Today, the former assistant is a “powerhouse personal injury attorney” with several offices in two states, according to Garcia. “It is exciting to watch her become a community leader and mentor young lawyers as she builds her own firm.”  

Five Holland & Hart attorneys made the Top 50 Women list, more than any other firm in Colorado. 

“Holland & Hart has been at the forefront in terms of fostering an environment in which women can truly succeed, and that is evidenced by our strong showing on this list,” said managing partner Lucy Stark.

“When I started practicing, I often found myself as the only woman in the room.  It is quite a dramatic change to see that is rarely the case any longer,” she said. “I’m delighted at the progress our profession has made and looking forward to helping the next generation succeed.”

According to Holly Stein Sollod, practitioners in securities litigation and white-collar defense are still predominantly male. The securities and commercial litigation and arbitration partner at Holland & Hart said she’s working to train the next generation and increase the ranks of women in the practice area.

Sollod, who has more than 32 years of experience, said her securities litigation group’s major achievements from the past year included the dismissals of three security class actions upheld in the 10th Circuit. 

“Plaintiffs’ law firms continue to file securities cases at a record pace whenever the stock price of a publicly traded company drops,” she said. “We continue to be successful in challenging frivolous lawsuits at the initial stage on Motions to Dismiss.”

Jane Michaels, of counsel at Holland & Hart, is no stranger to the Top 50 Women list. In fact, she’s been on Super Lawyers lists recognizing Colorado’s top women lawyers for 15 years. She’s also proud to have been selected for another honor this year — Lawdragon’s 2020 Hall of Fame — along with 40 other attorneys and judges recognized as “Leading Lawyers in America.”
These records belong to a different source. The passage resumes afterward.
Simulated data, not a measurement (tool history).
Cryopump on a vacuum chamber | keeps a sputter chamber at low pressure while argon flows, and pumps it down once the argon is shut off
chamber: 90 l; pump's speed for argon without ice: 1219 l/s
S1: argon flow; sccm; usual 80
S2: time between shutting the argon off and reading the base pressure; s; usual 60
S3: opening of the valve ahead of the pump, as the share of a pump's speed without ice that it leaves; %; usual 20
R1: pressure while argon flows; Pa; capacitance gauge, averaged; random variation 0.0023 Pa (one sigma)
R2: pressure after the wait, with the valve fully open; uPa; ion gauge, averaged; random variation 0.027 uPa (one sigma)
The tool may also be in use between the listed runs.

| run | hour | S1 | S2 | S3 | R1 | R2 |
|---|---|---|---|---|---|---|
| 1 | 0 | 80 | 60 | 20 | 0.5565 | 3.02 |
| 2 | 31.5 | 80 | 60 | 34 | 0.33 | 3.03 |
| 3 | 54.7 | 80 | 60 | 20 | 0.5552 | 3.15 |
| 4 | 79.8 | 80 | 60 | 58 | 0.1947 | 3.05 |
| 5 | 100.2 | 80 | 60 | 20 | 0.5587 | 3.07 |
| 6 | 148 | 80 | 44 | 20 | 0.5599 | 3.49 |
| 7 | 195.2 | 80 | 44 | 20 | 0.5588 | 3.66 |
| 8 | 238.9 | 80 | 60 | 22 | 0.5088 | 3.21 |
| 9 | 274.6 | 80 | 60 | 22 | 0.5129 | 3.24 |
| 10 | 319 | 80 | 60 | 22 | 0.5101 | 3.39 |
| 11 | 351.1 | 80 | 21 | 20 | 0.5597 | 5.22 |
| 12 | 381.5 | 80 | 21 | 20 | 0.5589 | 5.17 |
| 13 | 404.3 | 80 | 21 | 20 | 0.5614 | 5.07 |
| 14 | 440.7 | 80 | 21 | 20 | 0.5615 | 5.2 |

In recent years, Michaels has focused her practice on arbitration and mediation in commercial and intellectual property cases. Businesses are increasingly choosing to use arbitration and mediation to resolve their disputes, and there has been an “exponential” increase in online mediations, according to Michaels. “More clients are eager to select experienced arbitrators to decide their disputes in an economical, fair, and expeditious proceeding, rather than wait years for a final decision in court,” she said.

While she noted that there are “far more women attorneys in Colorado now than when I started practicing law,” and women have proved to be effective leaders in firms, corporations and other organizations, “there are still many obstacles to overcome and barriers to break through.”

Holland & Hart commercial litigation partner Maureen Witt also made the cut for the Top 50 Women list, a recognition she calls a “tremendous honor,” especially given the fierce competition in Colorado. 

“It inspires you to become an even better attorney and advocate, to represent your female colleagues in the profession to the very best of your ability at all times and to mentor other women attorneys to the greatest extent possible,” said Witt, whose other achievements in the past year include induction into the International Academy of Trial Lawyers.

“More women than ever are choosing to be trial lawyers, but we still need to see more women serve as first chair in major trials throughout the country,” Witt said.

Attorneys at smaller firms also had a strong showing on the Top 50 Women’s list. About half of the women who received the distinction hail from firms with 10 or fewer attorneys. 

Amy Miletich, shareholder at Miletich PC, said that having her own firm “definitely has its challenges, but it’s wonderful to have control over your working environment.”

Miletich, whose practice focuses on employment and insurance law, said her proudest recent accomplishments have been her activities and service to various bar organizations. In the past year, she has served on the boards of the Federation of Defense and Corporate Counsel and the National Foundation for Judicial Excellence.

“I think it’s a great time for women in the law. The virtues of diversity are being recognized and women are being promoted and acknowledged in-house and as outside counsel,” Miletich said. “And I have been blessed with the friendship and support of many female attorneys in every aspect of the practice.”